Newsgroups: comp.parallel.mpi
From: "Marcus Marr" <marr@dcs.ed.ac.uk>
Subject: Re: Problem using LAM5.2
Organization: Computer Systems Group, The University of Edinburgh
Date: Mon, 4 Dec 1995 17:46:51 GMT
Message-ID: <MARR.95Dec4174651@jura.dcs.ed.ac.uk>


> Hi, Currently, i have a piece of MPI code and it runs
> successfully using MPICH.  However, with the same piece of
> code, it hangs half way through the execution when using
> LAM5.2.  May i know what could be the possible reasons?  I'm
> running the processes on a SP2.  Thanx in advance!

One possibility is that you are running out of buffer space.  Other
implementations of MPI will allow a communication to succeed without
using the buffer as long as the matching receive has already been
posted, but this is not the case with LAM-MPI.

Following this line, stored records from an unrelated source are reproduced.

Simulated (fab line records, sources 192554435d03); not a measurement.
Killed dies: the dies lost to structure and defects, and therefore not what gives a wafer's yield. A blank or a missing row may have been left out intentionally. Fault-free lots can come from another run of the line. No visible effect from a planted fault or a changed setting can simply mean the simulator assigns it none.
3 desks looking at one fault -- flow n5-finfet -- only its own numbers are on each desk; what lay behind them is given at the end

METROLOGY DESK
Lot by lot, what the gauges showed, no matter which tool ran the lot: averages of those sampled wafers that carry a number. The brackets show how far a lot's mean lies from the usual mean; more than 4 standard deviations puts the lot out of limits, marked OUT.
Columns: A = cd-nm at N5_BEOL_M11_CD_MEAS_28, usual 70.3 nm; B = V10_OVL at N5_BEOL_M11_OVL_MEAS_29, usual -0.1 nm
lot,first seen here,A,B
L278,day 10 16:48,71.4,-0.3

The most common cause for this sort of behaviour is if one process is
flooding another with messages (e.g. as in a pipeline) and hoping that
an MPI_Send will block until either buffer space becomes available
*or* a matching MPI_Recv has been posted.  Doubling the available
buffer space will not normally help things here.  If this is the case,
the simplest solution is to use 'synchronous' sends using MPI_Ssend().

Good luck,

Marcus